I do not drink, but I may make an exception to this tonight when I get off work.

2/17 Air Cav

No tissues needed. No sniffles here. Just a big Hollywood-ype, overblown, choreographed, staged production for a beer company trying to sell some beer. As soon as it opened to the escalator scene, I called bullshit. No one was in the terminal except the LT and his wife/girlfriend and the video quality was too good, as if a $100,00 camera took the shots while pretending to be a run-of-the-mill videophone.

Yeah, I know, I’m a POS w/o a heart.


There is another spot I am looking forward to seeing, which is supposed to air within the 30 minutes prior to kickoff. Fox has donated the air time to the Army and SOS- that’s Survivor Outreach Services, for a PSA called The Gold Star pin. It will feature a couple Gold Star families and explain what the little gold pin with and without the purple background mean.

The intent is to educate the majority of Americans-even members of the military and veteran communities who have no idea what a Gold Star means. From what I’ve seen, and from what I’ve heard in the Gold Star community, it is tasteful, honorable and definitely tissue worthy. Which of the families, all of whom where flown out to LA to make the spots, will be shown today is not known, not even by those families. I’ll be interested to see when the remaining spots will be shown. Whenever, Fox gets my kudos for donating the time today, even if it is before the game starts.

Club Manager

Lighten up 2/17 Air Cav. Of course it was staged to get it right given the cost for the ad. At least it featured a soldier in a positive light as opposed to identifying some shooter as a “veteran.”
Jon, you got it right Yuengling. We have to import it to Arkansas much like we used to import Coors to Hawaii and send on to Nam back in the day.


Dunno, AC. Caught an interview a day or two ago with the young man. He said that the whole thing was a surprise to him. Yes, the photography was professional, because it was planned. All the participants knew about it except the soldier.

2/17 Air Cav

@4. Now THAT I want to see, Denise. (And in case someone reads this and doesn’t know it, Denise is a Gold Star Mom.)
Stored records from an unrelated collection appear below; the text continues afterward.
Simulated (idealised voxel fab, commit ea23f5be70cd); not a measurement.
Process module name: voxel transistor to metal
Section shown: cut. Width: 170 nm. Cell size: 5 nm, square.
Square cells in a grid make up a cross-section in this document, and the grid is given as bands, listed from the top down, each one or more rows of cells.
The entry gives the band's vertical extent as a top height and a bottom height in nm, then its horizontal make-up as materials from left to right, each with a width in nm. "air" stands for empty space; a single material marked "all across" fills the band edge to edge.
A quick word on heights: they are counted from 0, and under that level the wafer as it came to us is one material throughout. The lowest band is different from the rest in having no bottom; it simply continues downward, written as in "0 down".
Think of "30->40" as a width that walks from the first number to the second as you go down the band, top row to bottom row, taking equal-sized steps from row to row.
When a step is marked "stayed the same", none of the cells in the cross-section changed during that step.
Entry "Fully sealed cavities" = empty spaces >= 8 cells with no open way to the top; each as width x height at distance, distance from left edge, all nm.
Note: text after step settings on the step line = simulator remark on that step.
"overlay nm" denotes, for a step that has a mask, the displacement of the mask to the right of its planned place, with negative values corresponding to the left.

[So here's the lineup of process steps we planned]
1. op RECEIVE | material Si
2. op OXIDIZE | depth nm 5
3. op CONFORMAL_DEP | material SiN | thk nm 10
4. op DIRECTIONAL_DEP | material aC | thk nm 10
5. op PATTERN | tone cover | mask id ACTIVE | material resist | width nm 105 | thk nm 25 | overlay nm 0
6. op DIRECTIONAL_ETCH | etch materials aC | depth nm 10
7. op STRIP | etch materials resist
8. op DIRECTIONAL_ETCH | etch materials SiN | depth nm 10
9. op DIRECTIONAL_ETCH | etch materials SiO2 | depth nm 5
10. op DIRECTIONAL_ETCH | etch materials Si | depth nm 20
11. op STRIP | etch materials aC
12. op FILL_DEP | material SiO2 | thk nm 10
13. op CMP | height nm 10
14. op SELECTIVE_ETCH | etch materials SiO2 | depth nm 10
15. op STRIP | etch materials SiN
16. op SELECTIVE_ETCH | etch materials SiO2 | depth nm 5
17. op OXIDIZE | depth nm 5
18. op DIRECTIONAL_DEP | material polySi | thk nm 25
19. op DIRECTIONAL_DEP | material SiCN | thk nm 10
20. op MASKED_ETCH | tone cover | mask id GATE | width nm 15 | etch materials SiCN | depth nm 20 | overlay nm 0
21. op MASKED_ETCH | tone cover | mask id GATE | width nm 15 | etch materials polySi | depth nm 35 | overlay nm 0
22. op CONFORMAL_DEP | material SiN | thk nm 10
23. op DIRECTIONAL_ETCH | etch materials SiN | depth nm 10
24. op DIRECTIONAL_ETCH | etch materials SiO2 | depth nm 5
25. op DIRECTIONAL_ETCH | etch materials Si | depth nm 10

@@@ #7: You are right. Change it to “Jondo” Heh.


goldstarpins.org #4 Denise, The commercial aired at 4:45 ET.
If one goes to the mentioned website they can view the commercial.

During Vietnam the Gold Star Pin was presented to the mother. I’m not sure about the father. I remember my mother wearing her GS pin.

B Woodman

You just know that young man has some ‘Nadds.
(Com’on. I’m surprised someone else didn’t beat me to that tired joke)


Here’s the link to the. PSA that aired.http://player.theplatform.com/p/IfSiAC/7Bn5HZqcBwxI/select/SY0rNrEBL0u6

. @#11, the pins are presented to the parents, spouse, siblings and children. My mother received one from my very kind CAO as she was particularly close to my son and his only surviving grandparent though she is not legally eligible

There are two versions, the one with a purple background is for KIA. The solid gold with a slightly different design is the Next Of Kin for Active Duty deaths not directly caused by combat.

In the PSA, it shows one mother who had it made into a ring. This is an interesting controversy in the GS community as that is not an ‘authorized’ way to wear it. I personally don’t care but would not do that myself. To me it is like taking a Purple Heart or other medal and making it into jewelry, but I also respect others right to do whatever gives them comfort.


To Denise,

Denise, I come with hat in hand in respect to you.

My brother and I were serving in Vietnam at the same time of his loss. I know that my mother was presented a Gold Star Pin. Perhaps my dad but none of the siblings, I would have remembered that.

Did I miss something back then? Perhaps I did. If so, please correct me. About that.

respectfully yours,


If you would like to contact me, Jonn has my email.



Binh Tuy:

As a sibling your are entitled under the law and if you did not get your Gold Star Lapel pin it is not too late. You will need to submit a DD Form 3. If you are near an Army installation take the form into the Survivor Outreach Service (SOS)office and they will have the pins on hand and will probably find someone that can do a quick presentation. Otherwise, I think the form has a mailing address where you can submit.

For the comment on turning the pins into jewelery I was in the commercial and the shoot was the first time I had ever seen the pin turned into either a ring or necklace. The pieces I saw was professionally made from the gold stars that were presented to them and it allowed them to be worn daily. I still wear mine as a lapel pin; however, I only wear it on special occasions. I can see where a ring would be advantageous for those the wanted to wear them all the time. I am not sure why it would be controversial, the pins were actually adapted from gold star flags that originally were blue star flags with a gold star sewn over the top to represent a service member killed in action. The jewelery is just a further adaption similar to placing the gold star emblem(s) on license plates.


To Denise and “G” I thank you both for all the information. I have visited the Gold Star Pins website. It’s very well done and with respect.

I too have no issue with how one would wish to wear their Gold Star, be it as a ring or necklace.